Hybrid Search
Combine BM25 keyword search with vector similarity using Reciprocal Rank Fusion for accurate, recall-maximizing retrieval.
Why Hybrid Search
Vector search is great at finding semantically similar content, but it can miss results that match on exact terms. Keyword search finds exact matches but misses paraphrases. Hybrid search combines both to maximize recall and precision.
Cogitator's hybrid search pipeline:
Query ──┬── Vector Search (cosine similarity) ──┐
│ ├── RRF Fusion ── Ranked Results
└── Keyword Search (BM25) ──────────────┘HybridSearch Class
The HybridSearch class orchestrates vector and keyword search, then fuses results using Reciprocal Rank Fusion (RRF).

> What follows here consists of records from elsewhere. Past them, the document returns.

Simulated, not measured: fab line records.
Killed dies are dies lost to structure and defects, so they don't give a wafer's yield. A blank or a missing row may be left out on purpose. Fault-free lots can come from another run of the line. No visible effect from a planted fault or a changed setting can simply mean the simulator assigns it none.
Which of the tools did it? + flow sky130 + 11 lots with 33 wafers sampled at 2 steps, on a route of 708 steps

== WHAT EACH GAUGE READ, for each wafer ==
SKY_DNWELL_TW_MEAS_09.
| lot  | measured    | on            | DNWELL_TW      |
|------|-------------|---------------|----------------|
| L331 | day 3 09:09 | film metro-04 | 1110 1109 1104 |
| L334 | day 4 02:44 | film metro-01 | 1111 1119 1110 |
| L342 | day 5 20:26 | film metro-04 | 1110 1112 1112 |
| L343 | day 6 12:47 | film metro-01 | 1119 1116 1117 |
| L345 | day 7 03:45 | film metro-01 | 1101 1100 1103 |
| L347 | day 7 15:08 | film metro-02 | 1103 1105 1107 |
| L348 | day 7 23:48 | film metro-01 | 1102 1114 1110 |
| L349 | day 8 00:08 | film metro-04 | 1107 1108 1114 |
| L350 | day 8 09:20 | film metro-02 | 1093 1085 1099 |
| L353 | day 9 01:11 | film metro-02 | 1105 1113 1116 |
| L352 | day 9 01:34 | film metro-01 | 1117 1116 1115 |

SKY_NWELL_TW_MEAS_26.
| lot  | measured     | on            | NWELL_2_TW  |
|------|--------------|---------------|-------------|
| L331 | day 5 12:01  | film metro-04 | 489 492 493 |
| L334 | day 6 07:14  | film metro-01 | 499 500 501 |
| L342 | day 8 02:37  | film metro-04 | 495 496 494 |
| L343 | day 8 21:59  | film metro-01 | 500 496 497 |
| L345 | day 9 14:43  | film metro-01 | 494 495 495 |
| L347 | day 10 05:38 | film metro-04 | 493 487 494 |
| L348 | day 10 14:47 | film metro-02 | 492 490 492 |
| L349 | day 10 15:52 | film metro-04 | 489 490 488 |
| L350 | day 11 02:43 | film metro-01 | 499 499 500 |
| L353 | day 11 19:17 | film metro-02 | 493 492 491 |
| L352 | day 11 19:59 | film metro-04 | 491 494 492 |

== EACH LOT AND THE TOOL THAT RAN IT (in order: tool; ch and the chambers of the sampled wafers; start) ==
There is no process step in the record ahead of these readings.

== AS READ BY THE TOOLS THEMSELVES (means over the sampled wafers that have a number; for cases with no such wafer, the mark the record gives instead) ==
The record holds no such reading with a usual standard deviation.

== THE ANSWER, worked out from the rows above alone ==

import { HybridSearch, PostgresAdapter, OpenAIEmbeddingService } from '@cogitator-ai/memory';
const db = new PostgresAdapter({
provider: 'postgres',
connectionString: process.env.DATABASE_URL!,
});
await db.connect();
const embeddings = new OpenAIEmbeddingService({
apiKey: process.env.OPENAI_API_KEY!,
});
const search = new HybridSearch({
embeddingAdapter: db,
embeddingService: embeddings,
keywordAdapter: db,
defaultWeights: { bm25: 0.4, vector: 0.6 },
});
const { data: results } = await search.search({
query: 'How do agents use tools?',
strategy: 'hybrid',
limit: 10,
});
for (const result of results) {
console.log(`[${result.score.toFixed(3)}] ${result.content}`);
console.log(
` vector: ${result.vectorScore?.toFixed(3)}, keyword: ${result.keywordScore?.toFixed(3)}`
);
}Search Strategies
You can switch between strategies per query:
// vector only
const vectorResults = await search.search({
query: 'agent memory architecture',
strategy: 'vector',
limit: 5,
});
// keyword only
const keywordResults = await search.search({
query: 'agent memory architecture',
strategy: 'keyword',
limit: 5,
});
// hybrid (combines both)
const hybridResults = await search.search({
query: 'agent memory architecture',
strategy: 'hybrid',
limit: 5,
weights: { bm25: 0.5, vector: 0.5 },
});Constructor Options
| Option | Type | Default | Description |
|---|---|---|---|
embeddingAdapter | EmbeddingAdapter | — | Backend for vector search |
embeddingService | EmbeddingService | — | Converts query text to vectors |
keywordAdapter | KeywordSearchAdapter | — | Backend for keyword search (optional) |
defaultWeights | HybridSearchWeights | { bm25: 0.4, vector: 0.6 } | Default fusion weights |
When no keywordAdapter is provided, HybridSearch falls back to a built-in local BM25 index. You can populate it manually:
search.indexDocument('doc-1', 'Agent memory architecture overview');
search.indexDocument('doc-2', 'Tool execution and sandboxing');
console.log(search.indexSize); // 2BM25 Index
The BM25Index class implements the Okapi BM25 ranking algorithm for full-text keyword search. It tokenizes documents, builds an inverted index, and scores queries using term frequency and inverse document frequency.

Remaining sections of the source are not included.